Officially we are using Small Unmanned Aircraft (SUA), within an Unmanned Aerial System (UAS) as defined by the CAA. They are also widely known as UAVs (Unmanned Aerial Vehicles), but it is acceptable to use the commonly understood description of 'drones'.
They are remotely operated aircraft, the use of which are now in common usage by both private individuals, and commercial operators. Most have 4 rotors (quadcopter), but some have 6 (hexacopter) or 8 (octocopter), which provide greater stability, lift, and in-built redundancy.
We are currently flying two DJI Inspire 1 v2. In the future we hope to include other more capable and versatile craft.
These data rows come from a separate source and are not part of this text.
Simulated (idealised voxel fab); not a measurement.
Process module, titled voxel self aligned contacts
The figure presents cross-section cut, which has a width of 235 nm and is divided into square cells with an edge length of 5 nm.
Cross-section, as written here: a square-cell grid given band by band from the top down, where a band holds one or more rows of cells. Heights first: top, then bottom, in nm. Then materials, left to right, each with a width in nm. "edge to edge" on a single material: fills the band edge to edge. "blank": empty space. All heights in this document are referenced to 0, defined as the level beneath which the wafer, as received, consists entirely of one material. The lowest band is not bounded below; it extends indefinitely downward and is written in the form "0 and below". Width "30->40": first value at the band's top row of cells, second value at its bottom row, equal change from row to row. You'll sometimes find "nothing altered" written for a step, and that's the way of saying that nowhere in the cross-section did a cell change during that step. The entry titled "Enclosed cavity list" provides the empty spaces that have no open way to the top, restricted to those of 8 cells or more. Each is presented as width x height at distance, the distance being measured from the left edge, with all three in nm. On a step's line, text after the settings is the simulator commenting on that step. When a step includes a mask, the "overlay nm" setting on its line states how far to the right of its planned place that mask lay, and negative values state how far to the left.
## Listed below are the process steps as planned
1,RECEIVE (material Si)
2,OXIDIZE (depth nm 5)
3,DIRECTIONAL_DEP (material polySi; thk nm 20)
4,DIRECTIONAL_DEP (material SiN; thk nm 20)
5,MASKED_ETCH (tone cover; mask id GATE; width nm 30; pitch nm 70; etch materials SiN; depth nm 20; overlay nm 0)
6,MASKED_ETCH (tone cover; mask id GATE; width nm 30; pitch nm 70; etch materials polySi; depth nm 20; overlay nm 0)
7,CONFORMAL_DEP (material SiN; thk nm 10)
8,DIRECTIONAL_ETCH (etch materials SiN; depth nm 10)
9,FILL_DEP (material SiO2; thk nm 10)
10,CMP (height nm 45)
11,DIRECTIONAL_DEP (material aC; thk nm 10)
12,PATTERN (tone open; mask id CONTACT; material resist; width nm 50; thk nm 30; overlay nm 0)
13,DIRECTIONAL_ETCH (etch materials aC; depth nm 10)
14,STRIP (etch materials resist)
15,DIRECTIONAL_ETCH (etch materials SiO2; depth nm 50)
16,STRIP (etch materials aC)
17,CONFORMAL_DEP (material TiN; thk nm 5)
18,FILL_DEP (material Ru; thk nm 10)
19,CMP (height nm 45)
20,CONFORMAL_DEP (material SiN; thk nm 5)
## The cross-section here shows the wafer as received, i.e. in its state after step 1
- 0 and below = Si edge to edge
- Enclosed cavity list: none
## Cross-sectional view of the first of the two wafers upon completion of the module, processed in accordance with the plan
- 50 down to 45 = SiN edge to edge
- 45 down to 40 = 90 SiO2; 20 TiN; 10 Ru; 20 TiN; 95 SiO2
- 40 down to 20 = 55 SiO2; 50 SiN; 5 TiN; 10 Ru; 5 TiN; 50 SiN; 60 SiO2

They range in price from £20 to £200,000 and upwards. A good quality aircraft that uses GPS and autonomous technology can be obtained for a little as £500. Large film companies will use multi-rotor craft that can carry a heavy payload camera system. Our current Drones cost about £1500 for the basic model; however we require additional batteries and other equipment to ensure safety and to conduct commercial operations.
They can capture still and video images, up to 4k quality, although we would generally only capture in 1080p due to the limitations of processing the images. We also have a thermal imaging capability.
In the future we would hope to include a zoom capability also.
Reasons for use
Assist with searches for missing people,
assist with investigations into road traffic collisions,
major crime incidents and Industrial Accident investigation.
Assist with event planning and management.
Provide situational awareness to officers and Commanders in a variety of policing situations.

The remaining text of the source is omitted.